Sādhana. Do not perform all five theatrically. Work only with the gate that is real and intelligible to you. In karaṅkiṇī, lie flat and let the body become so still that identification with animation loosens; the point is not collapse but freedom from body-drama. In krodhanā, take fierce immobility only long enough to gather force and cut attachment; if it turns into emotional acting, stop. In bhairavī, keep the eyes open and steady, let awareness turn inward, and allow the breath to come to a poised uncertainty between going out and coming in; the gaze stays out, the target stays within. In lelihānā, take one taste and let savoring become so complete that subject and object stop standing apart. In khecarī, while speaking, eating, touching, or moving, remain in the sky of awareness rather than falling wholly into the act. The common rule is exact: the bodily form may assist, but the mudrā begins only when awareness is sealed.

5. Jaideva Singh — The Logical

The verse is grammatically compact and should be read with care. The repeated instrumental endings in karaṅkiṇyā, krodhanayā, bhairavyā, lelihānayā, and khecaryā show the means: "through" or "by" these mudrās the result appears. Mudrā here is not a decorative hand gesture. Singh defines it as a technical disposition and control of the bodily organs that assists concentration and gives the joy of spiritual consciousness. Dṛṣṭikāle should not be reduced to optical vision alone. Singh records Lakshmanjoo's explanation of it as "on the occasion of the yogic practice," while the basic Sanskrit also allows the sense of the moment of direct seeing. The transmitted reading is parāvāptiḥ, "supreme attainment," and that should be preserved. Lakshmanjoo's oral gloss turns the fruition toward parā-vyāpti, supreme pervasion, which clarifies the experiential result without requiring emendation of the text. Singh's doctrinal arrangement is also exact: Karaṅkiṇī belongs to the jñāna-siddhas, Krodhanā to the mantra-siddhas, Bhairavī to the melāpa-siddhas, Lelihānā to the śākta-siddhas, and Khecarī to the śāmbhava-siddhas.
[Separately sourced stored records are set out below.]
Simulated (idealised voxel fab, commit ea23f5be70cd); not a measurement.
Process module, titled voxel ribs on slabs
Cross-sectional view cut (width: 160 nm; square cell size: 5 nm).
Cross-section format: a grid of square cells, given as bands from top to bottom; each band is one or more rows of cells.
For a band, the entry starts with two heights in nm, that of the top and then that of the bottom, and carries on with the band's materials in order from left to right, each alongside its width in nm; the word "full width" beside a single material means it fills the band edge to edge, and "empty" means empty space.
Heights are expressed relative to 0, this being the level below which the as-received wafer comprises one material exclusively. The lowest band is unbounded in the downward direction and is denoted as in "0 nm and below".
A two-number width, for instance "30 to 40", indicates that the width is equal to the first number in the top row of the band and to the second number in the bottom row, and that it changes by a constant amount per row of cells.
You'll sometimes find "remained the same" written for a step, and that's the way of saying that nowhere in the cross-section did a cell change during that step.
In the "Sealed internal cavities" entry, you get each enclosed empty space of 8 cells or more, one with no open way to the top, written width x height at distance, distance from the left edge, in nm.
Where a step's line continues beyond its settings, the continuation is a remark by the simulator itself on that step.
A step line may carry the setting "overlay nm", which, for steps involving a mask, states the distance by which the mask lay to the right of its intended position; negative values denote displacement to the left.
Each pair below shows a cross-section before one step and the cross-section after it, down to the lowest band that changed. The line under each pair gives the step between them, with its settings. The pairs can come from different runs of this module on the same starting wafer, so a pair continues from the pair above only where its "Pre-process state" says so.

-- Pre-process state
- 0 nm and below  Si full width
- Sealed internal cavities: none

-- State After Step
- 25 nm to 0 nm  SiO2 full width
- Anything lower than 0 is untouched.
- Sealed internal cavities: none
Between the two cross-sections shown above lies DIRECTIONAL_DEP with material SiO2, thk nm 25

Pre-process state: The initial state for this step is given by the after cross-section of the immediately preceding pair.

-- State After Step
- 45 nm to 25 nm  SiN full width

6. Swami Lakshmanjoo — The Lineage

This is the verse of five siddha-schools, not five random gestures. The decisive correction is his blunt one: khecarī mudrā is actually no mudrā. If you reduce it to tongue gymnastics or a pose, you have already missed the point. In his practical handling, bhairavī mudrā means eyes wide open without blinking, the mouth open, the breath fixed in uncertainty between going out and coming in, and the inner target held while the gaze remains outward. That is the operative hinge for this verse: outer form alone is useless unless awareness is placed exactly. He is equally exact about khecarī: one speaks, smells, eats, embraces, even acts in the world, yet remains above the act in ākāśa, the sky of consciousness. Not separate from the act, but above and through it. Lelihānā is the total savor of sweetness. Krodhanā is wrath used to shatter attachment, not to vent emotion. Karaṅkiṇī is corpse-like stillness at the end. When these are practiced rightly, supreme consciousness pervades.

7. Mark Dyczkowski & Christopher Wallis — Context & Philology

Direct verse-specific web material is limited but useful. In his official translation concordance, Wallis labels verse 77 as a cluster of five Krama mudrās and adds the caution that the Sanskrit commentaries are necessary to understand the verse. That directly supports reading the verse as compressed and commentary-dependent, not self-explanatory. Dyczkowski's official public translation likewise gives the verse as a fivefold cluster and renders the fruition as the revelation of supreme pervasion. No fuller verse-specific prose commentary from him was located in official public material during this pass.

Indirect context, clearly labeled as such, sharpens the practice. In his official article on verse 31, Wallis reconstructs khecarī mudrā as an advanced contemplative procedure of filling the central channel, stabilizing thought-free awareness at the brow, and breaching the upper bodily limit into the Sky of Consciousness; he then states that more information on the practice appears the second time it is mentioned, namely in verse 77. In his official Krama-lineage essay, he says explicitly that the bhairavī mudrā and khecarī mudrā named in verse 77 are meditative practices, not hand or body postures, and ties them to Yoginī-revealed Krama material. That is not direct verse commentary in the narrow sense, but it is highly relevant indirect context and a strong guard against trivializing the verse.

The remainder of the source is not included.